The World Anti-Doping Agency (WADA) says its inspectors were denied access to a Moscow laboratory's data as part of their investigation, and Russia's anti-doping agency is at risk of being suspended again.
The Canadian-based WADA said on December 21 that its five-member team had spent a week in Russia and managed to visit the Moscow lab in question. But they weren't able to retrieve any of the data the team had been promised access to. https://www.wada-ama.org/en/media/news/2018-12/update-on-wada-mission-to-extract-moscow-laboratory-data
Russian authorities maintained that the inspection team's technical equipment had not been certified under Russian law, WADA said.
Access to the lab and data was a condition of a decision made by WADA to reinstate the Russian anti-doping agency, RUSADA.
The standoff could lose RUSADA could lose its authorization to conduct reliable doping tests of athletes. That would complicate efforts by Russian athletes to prove they were in compliance with global anti-doping rules.

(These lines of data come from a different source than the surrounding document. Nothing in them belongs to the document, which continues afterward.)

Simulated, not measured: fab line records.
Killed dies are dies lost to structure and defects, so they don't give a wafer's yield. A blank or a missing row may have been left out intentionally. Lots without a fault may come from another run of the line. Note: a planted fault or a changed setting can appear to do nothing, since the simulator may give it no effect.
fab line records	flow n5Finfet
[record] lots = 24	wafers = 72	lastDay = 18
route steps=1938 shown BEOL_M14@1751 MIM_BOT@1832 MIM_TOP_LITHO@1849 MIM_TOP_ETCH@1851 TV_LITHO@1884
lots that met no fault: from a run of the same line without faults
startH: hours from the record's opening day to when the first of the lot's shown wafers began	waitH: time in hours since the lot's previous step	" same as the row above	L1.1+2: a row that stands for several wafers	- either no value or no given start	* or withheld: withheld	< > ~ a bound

WADA had set a December 31 deadline for RUSADA to meet the condition or once again be found noncompliant and face even tougher sanctions.
The inspection team's formal report will be submitted to a committee that that will meet next month to consider RUSADA's status.
In 2015, RUSADA was handed a three-year ban after inspectors documented an extensive government-backed doping scheme that had been in use during the 2014 Sochi Olympics.